Reducing your carbon footprint when hiking is easy


When hiking, try to avoid making any new trails. — Pixabay

Hikers love the great outdoors. So it should be in their interest to protect and preserve nature. Here are some simple tips on how to hike responsibly and reduce your carbon footprint.

Stay on the path

While that may sound trite, “simply staying on the trail is the easiest way of conserving nature”, says Johanna Felber, a representative of the German Alpine Association (DAV). Staying on track is crucial especially in protected areas.

Zigzagging across land disturbs animals in their natural habitat and can destroy plants growing on the ground. It also creates new trails, according to the DAV. That is problematic because the soil in the trampled areas can erode during the next big downpour and cause great damage.

Take your rubbish

Another seemingly obvious but important point applies to rubbish, and not only the one you produce yourself. Why not pick up the cereal bar wrapper lying by the side of the road instead of carelessly walking past it?
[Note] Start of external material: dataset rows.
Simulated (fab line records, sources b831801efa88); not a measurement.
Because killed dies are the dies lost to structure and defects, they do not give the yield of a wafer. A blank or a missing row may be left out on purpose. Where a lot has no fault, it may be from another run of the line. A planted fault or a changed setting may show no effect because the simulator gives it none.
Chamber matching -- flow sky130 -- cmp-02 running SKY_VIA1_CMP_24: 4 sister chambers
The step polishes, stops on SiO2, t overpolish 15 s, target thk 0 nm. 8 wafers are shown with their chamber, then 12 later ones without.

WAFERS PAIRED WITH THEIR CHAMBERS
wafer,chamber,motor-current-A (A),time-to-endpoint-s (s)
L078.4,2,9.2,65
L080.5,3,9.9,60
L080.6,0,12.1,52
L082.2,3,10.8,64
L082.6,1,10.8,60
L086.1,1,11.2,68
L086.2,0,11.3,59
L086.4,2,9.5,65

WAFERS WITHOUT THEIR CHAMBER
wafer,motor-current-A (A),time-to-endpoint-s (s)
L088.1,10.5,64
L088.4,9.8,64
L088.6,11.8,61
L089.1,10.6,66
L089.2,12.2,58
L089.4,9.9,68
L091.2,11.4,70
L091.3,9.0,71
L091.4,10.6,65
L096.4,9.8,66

Bring a small plastic bag to store the rubbish until you come across a bin.

Eat locally

Those who dine in restaurants along the route help to boost the regional economy and support regional producers, Felber says. Pack all the food you take along in a lunchbox instead of buying packaged food.

No loo in sight?

When hiking in the wilderness, the nearest toilet is often kilometres away. Try not to leave any traces in case of a big emergency. Put everything in a small bag beside the rubbish bin as left behind faeces may harm the ecosystem.

You can also bury them in exceptional cases as long as you keep a distance of at least 50m from streams, rivers and lakes. Toilet paper used for wiping should be taken home in a plastic bag as they take a long time to disintegrate, similar to nappies.

Arrive by bus or train

Getting to your hiking route makes up the biggest share of your individual carbon footprint, says Felber, especially if you travel by car.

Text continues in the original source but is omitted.